The list goes on, and on.  So many pieces of music that have shaped my thoughts, and in so doing shaped my story.  The point is not which music inspired what moment, but that music itself forms such unexpected connections within each of us.

What music do you listen to as you write?  What scenes are synonymous with certain songs for you?  What songs have inspired elements of your own stories? 

Reverse Engineering An Outline

I have long had a good idea about the plot of my story, Gods Among Men, and a high-level outline for the first half of the story.  Lately, as I have been working on my new website and planning to forge ahead with writing new material, I have come to realize that it would be useful to have a brief chapter-by-chapter outline of the whole story. 

This goes back to my natural inclination as a plotter, as opposed to a pantzer (someone who write “by the seat of their pants”).  My plot is convoluted enough to easily get lost in, so I need a road map to guide me. 

Having made that decision I was now faced with the prospect of actually writing the outline.

The Insights of A Child

As a child I loved to solve mazes, to trace a line from beginning to end through a convoluted collection of passages.  And as a child I discovered something that shaped my thoughts to this day: Most mazes are easier to solve if you start at the end and work backwards.

All mazes have a plethora of choices at their beginning, false paths and dead-ends design to confuse and confound those trying to solve them. 

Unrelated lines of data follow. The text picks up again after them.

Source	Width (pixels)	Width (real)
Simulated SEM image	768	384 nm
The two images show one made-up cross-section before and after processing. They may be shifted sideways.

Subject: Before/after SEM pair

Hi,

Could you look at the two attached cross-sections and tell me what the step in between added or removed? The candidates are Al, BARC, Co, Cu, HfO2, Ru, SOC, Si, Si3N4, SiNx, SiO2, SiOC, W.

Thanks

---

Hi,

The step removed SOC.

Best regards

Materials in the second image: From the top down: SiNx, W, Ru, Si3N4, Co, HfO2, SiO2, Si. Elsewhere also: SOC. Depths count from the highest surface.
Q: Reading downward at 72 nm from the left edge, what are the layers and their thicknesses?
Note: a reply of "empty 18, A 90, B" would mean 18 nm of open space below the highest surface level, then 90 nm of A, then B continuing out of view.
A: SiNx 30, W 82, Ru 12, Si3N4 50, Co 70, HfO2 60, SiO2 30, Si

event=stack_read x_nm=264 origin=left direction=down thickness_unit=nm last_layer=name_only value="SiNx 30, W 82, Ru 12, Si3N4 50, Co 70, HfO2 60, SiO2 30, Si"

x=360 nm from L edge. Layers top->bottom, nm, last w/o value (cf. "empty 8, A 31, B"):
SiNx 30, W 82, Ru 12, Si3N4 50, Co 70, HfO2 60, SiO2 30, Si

But almost all mazes have only one route open to the end, a predefined choice essential to completing the puzzle.  And while the path back may be littered with choices, it is often easy to spot which ones dead end and which lead back to the beginning.

And so in life I have often found that if you want an end result, it is easier to plot your way back from that end result than to decipher how to move forward from where you are.

And This Relates To Outlining How Exactly?

As I tried to wrap my mind around the effort of creating a chapter-by-chapter outline, I came to think about the insights into my story I had some months ago.   Those insights focused upon my realization of what the ending must include, and what was required to get there. 

And that I discovered is the key to the outline I shall create. 

Starting at the beginning and going forward to the end is hard and treacherous.  It is easy to get lost in the details, to pursue sub-plots and minor character arcs that go nowhere. 

Starting at the end, however, and working backwards is much easier.

The finale is about Damon and Artemis, the end of their character arcs and the conclusion of the plot.  A known point I must reach. 

So what must happen immediately before to set up that scene?  I can answer that question, and in doing so write down the outline for the preceding chapter.

That preceding chapter will also include the ending of plot threads and arcs for lesser characters.  Those endings must be setup by chapters that come earlier in the story.  Now I know what to write down for those even earlier chapters. 

And so on and so forth, until I reach the parts of the story I have already written.  Back-tracing through my maze of a plot to my known beginning.

It may seem an odd technique, but it is one I have used often to solve difficult problems.  And when faced with a thorny plot is a useful way to sort out the wheat from the chaff.

The Unreliable Narrator

Most of the time, the reader can safely assume that the writer tells the truth.  That what appears on the page is an accurate version of events in a story.  This is not meant to suggest that characters do not tell lies to each other, or that the events themselves are plausible, merely that what is written on the page did in fact happen in the story. 

There are, however, exceptions to this rule.  The author can deliberately lie to the reader by relating events on the page, only to reveal that those events never actually happened in the story.  The narrator of the story becomes unreliable.

As an example, consider the movie, A Beautiful Mind, in which the principle character suffers from paranoid schizophrenia and has constant delusional episodes.  His delusions are presented to the viewer as if they are really happening.  It is not until much later in the movie that we discover that much of what we have witnessed on the screen never happened.  We are required to search our memories and decipher what was real and what was false.  What actually happened during those delusional moments is left to our imaginations.  The narrator of the story, in this case the director, has lied to us and is therefore unreliable.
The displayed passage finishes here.